Have you ever been about to ride a horse, jump in a kayak or play hockey and someone sticks a clipboard in front of you at the last minute, asking you to sign a waiver?
I have had the question many times - "Are these Waivers legit? Do they work?"
They can be if you are doing them right.
If there is a particular risk in your business that you want the client or customer to be responsible for AND NOT THE BUSINESS, you can shift this responsibility in a waiver.
One party - your customer - wants to participate in a risky activity (skiing, trampoline, zip line, etc.). and the other party - your business wants to protect itself from liabilities relating to this activity.
In exchange, the customer signs a waiver and release regarding liability claims in order to participate. If they do not wish to sign, they can not participate.
This could be in a volunteer or business activity - it may be the main activity of your business (ski hill, trampoline park, kayak tours, yoga class) or it could be a special event or fundraiser (pie eating contest, 5 km run etc.)
The waiver needs to be an enforceable contract so that the customer will be held to the promises that they make in the waiver.
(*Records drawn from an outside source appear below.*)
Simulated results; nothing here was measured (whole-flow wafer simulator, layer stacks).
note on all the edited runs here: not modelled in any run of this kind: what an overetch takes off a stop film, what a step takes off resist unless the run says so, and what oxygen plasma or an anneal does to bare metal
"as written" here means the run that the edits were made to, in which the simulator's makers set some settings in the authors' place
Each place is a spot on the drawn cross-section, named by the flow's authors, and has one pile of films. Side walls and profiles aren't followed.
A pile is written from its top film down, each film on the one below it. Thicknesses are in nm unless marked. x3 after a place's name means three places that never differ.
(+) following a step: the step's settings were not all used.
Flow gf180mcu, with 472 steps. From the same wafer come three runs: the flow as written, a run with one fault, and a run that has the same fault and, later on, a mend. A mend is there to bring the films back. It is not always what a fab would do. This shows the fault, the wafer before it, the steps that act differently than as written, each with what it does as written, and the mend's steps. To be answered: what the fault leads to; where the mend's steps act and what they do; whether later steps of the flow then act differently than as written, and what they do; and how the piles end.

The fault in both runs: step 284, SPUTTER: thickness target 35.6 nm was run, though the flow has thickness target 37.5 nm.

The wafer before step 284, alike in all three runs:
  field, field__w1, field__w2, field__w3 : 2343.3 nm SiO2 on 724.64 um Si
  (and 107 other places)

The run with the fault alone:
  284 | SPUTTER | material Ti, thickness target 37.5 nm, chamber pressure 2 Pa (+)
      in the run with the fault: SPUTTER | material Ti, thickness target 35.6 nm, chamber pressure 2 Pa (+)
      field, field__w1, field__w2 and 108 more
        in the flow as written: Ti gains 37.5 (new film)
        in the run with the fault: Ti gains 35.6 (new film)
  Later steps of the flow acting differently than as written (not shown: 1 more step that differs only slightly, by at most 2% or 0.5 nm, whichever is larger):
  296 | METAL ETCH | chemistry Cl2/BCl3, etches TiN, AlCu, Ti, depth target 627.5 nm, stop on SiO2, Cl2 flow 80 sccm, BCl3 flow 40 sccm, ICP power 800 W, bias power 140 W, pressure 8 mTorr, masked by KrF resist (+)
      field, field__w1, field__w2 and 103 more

In order for the waiver to be ENFORCEABLE, there are three key things you have to follow:
Identify risky activities in your business - either regular or special events, that may require a waiver.
Have a process for the participant to review and sign the waiver so that you meet the requirements to have it legally enforceable.
Use other methods as well as the waiver - contracts, signs, tickets - to remind of the risks and that the business is not responsible for injuries.
Store and file signed waivers in a safe place so that you could retrieve them if necessary.